- From: Mârcis Pinnis <marcis.pinnis@Tilde.lv>
- Date: Wed, 21 Nov 2012 10:23:52 +0200
- To: Felix Sasaki <fsasaki@w3.org>
- CC: "public-multilingualweb-lt@w3.org" <public-multilingualweb-lt@w3.org>, dave lewis <dave.lewis@cs.tcd.ie>, "tadej.stajner@ijs.si" <tadej.stajner@ijs.si>
- Message-ID: <AC6FD4BB9BB02540AC7322091A6C3B5472B025A62D@postal.Tilde.lv>
Hi Felix,
If the base is xs:decimal, then - yes.
The xs:decimal requires that the decimal separator is a point and not a comma as used in some (including Latvian) locales... If that is not explicitly required, users could (mis)use locale specific formats, but that would cause compatibility problems. So ... (in my opinion) it is important that the format is a restricted (inclusive interval of [0;1]) variant of “xs:decimal”.
Best regards,
Mârcis ;o)
From: Felix Sasaki [mailto:fsasaki@w3.org]
Sent: Wednesday, November 21, 2012 10:15 AM
To: Mârcis Pinnis
Cc: public-multilingualweb-lt@w3.org; dave lewis; tadej.stajner@ijs.si
Subject: Re: Atb.: [action 265] data category specific confidence scores
Thanks, Marcis. Just to be sure: you are saying that the mtConfidence, disambigConfidence and termConfidence should follow a definition like this:
<simpleType name='confidence'>
<restriction base='decimal'>
<minInclusive value='0'/>
<maxInclusive value='1'/>
</restriction>
</simpleType>
Best,
Felix
Am 21.11.12 08:55, schrieb Mârcis Pinnis:
Hi Felix,
I went over the wording, there is only one thing that I find misleading and not well disambiguated.

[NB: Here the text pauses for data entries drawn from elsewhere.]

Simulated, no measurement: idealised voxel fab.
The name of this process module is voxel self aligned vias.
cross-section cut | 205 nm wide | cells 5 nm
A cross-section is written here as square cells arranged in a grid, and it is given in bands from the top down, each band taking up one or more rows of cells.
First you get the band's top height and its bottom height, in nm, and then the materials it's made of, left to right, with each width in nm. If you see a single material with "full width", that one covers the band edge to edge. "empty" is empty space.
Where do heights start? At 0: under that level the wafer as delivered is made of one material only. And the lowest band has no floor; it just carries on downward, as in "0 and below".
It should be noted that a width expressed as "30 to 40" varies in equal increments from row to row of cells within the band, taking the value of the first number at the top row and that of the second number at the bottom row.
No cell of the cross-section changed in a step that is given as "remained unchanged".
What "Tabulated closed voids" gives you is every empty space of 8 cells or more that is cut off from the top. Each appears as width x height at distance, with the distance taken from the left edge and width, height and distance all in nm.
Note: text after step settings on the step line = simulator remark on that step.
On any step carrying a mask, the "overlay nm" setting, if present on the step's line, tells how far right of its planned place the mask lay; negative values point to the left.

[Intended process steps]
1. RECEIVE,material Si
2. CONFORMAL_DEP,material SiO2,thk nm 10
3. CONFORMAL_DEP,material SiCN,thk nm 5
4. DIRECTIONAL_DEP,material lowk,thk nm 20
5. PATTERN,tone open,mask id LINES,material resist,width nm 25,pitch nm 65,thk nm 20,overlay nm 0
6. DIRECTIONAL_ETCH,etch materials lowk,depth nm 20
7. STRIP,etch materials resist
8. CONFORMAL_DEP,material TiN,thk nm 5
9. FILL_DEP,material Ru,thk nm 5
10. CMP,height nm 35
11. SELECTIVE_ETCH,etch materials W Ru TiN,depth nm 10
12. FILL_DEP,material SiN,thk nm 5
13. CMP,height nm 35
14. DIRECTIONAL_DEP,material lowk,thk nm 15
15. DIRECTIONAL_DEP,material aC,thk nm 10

The following are all valid mathematical representations of rational numbers: 0.3; 1/3; 0.(3) ... and with locale specifics: 0,3; 0,(3)
If the format specifies "a rational number in the interval 0 to 1" then all these I would assume valid (as a mathematician). Maybe the wording should be changed to: "a finite decimal number" (this would also hardcode the number base...). Maybe it is irrelevant, maybe not, but if there is already a limitation of 0 to 1, then I think there should be also a clear indication to the base and format (maybe it is possible to borrow the definition of xs:decimal http://www.w3.org/TR/xmlschema-2/#decimal).
Best regards,
Mârcis ;o)
-----Original Message-----
From: Felix Sasaki [mailto:fsasaki@w3.org]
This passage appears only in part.